A contemplated system revamp at ERCOT, the organization that oversees the state’s primary power grid, could cost millions up front — but also end up benefiting Texas ratepayers in the long-term, even after taking the cost into account.

That’s the conclusion of two expert reports issued recently to the Texas Public Utility Commission, the state regulatory agency charged with eventually deciding whether to move forward with the system overhaul.

Staff at ERCOT — the Electric Reliability Council of Texas — authored one of the reports. ERCOT’s Independent Market Monitor authored the other. Both were submitted to the PUC on June 29.

At issue is a contemplated system revamp that would significantly alter ERCOT’s operation of the wholesale electricity market. The twin reports suggest the changes would improve system efficiency, which, in turn, would result in market savings.

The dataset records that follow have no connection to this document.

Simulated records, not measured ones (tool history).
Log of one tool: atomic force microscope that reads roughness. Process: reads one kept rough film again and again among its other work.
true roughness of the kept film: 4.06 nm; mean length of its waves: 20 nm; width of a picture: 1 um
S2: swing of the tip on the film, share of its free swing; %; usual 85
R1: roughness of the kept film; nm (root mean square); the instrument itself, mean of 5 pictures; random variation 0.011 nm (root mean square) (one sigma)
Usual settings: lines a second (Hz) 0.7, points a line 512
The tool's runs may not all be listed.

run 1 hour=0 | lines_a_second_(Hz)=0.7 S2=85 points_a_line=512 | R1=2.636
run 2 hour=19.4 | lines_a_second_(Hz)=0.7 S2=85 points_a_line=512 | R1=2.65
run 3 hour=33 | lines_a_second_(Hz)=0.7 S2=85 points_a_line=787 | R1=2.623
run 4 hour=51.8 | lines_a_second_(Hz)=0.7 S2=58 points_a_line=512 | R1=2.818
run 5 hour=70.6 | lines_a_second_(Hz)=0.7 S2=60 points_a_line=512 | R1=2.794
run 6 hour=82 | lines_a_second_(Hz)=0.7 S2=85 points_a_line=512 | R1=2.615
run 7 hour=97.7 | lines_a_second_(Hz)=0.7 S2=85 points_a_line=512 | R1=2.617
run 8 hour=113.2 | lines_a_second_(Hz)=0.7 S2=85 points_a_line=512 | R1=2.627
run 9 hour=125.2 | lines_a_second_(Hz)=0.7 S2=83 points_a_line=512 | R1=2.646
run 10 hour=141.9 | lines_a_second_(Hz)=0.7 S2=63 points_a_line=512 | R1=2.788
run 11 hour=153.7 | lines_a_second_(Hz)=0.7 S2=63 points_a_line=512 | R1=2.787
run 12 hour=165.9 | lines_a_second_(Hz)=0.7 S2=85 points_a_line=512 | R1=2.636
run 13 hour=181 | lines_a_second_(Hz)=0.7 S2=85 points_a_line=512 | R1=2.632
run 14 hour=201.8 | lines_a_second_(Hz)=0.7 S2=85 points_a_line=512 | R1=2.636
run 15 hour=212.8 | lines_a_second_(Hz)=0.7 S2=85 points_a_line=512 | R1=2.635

PUC Chair DeAnn Walker last week said she had additional questions about the proposed changes, including questions regarding the potential implementation costs to market participants (other than ERCOT itself). Ms. Walker directed interested parties and PUC staff to continue working through the issues during the summer.

PUC Chair DeAnn Walker

Currently ERCOT operates a day-ahead market in which it contracts for the capacity of generation plants for stand-by power. But ERCOT also manages a separate real-time market under which it procures power in 5-minute intervals to ensure grid stability on an ongoing basis.

The contemplated changes would merge these two functions, allowing ERCOT systems to more efficiently deploy lower-cost energy on a real-time basis while reserving higher-cost generation units for standby capacity.  Referred to as “co-optimizationby ERCOT’s cognoscenti, the changes — if authorized by the PUC — would be among the most ambitious by ERCOT since it completed its nodal market system in 2010. (You can read more about the nodal system in TCAP’s Deregulated Electricity in Texas, found here.)

ERCOT has estimated the cost to implement the co-optimization project at $40 million. But the organization also said the changes would result in significant operational benefits — for instance, the changes should allow the grid operator to more efficiently manage transmission line congestion and, as a consequence, allow it to focus more attention on other reliability issues.

In its report to the PUC, ERCOT staff estimated the proposed changes would reduce generation production costs by up to $13.4 million per year and reduce generator revenues by up to $224.5 million per year.  This second figure is important because one method to assess changes in consumer costs is to evaluate changes in generator revenues, according to ERCOT staff. However, the potential loss of generator revenue also could make the co-optimization plan a target of the state’s largest wholesale power providers.

In its separate report to the PUC, ERCOT’s Independent Market Monitor concluded that co-optimization could reduce wholesale energy production costs by $10 to $12 million annually, lead to an even greater reduction in energy costs and result in other dramatic savings.

The independent market monitor found a significant reduction in energy prices because co-optimization shifted energy production away from higher-cost units and toward lower-cost units, because it more efficiently relieved transmission-line congestion and because it led to the improved deployment of energy ramping-up and ramping-down capabilities among generators. It based its report on a modeled analysis that assumed 2017 market conditions, and said actual savings likely would be greater. The IMM recommended that the PUC authorize the changes.

If the PUC follows the recommendation and ERCOT implements necessary rules changes in advance, technicians still would need four or five years to get the new systems up and running, according to ERCOT staff estimates.

PUC chair Walker last week noted that the cost to ERCOT to create the new systems would not be the only cost. “”Right now, ERCOT is saying, I think, $40 million [for implementation of co-optimization], but we know that the other parties are going to have to change their systems, and I want to understand what the total cost is,” she said.

The PUC likely take the issue up again on Aug. 9.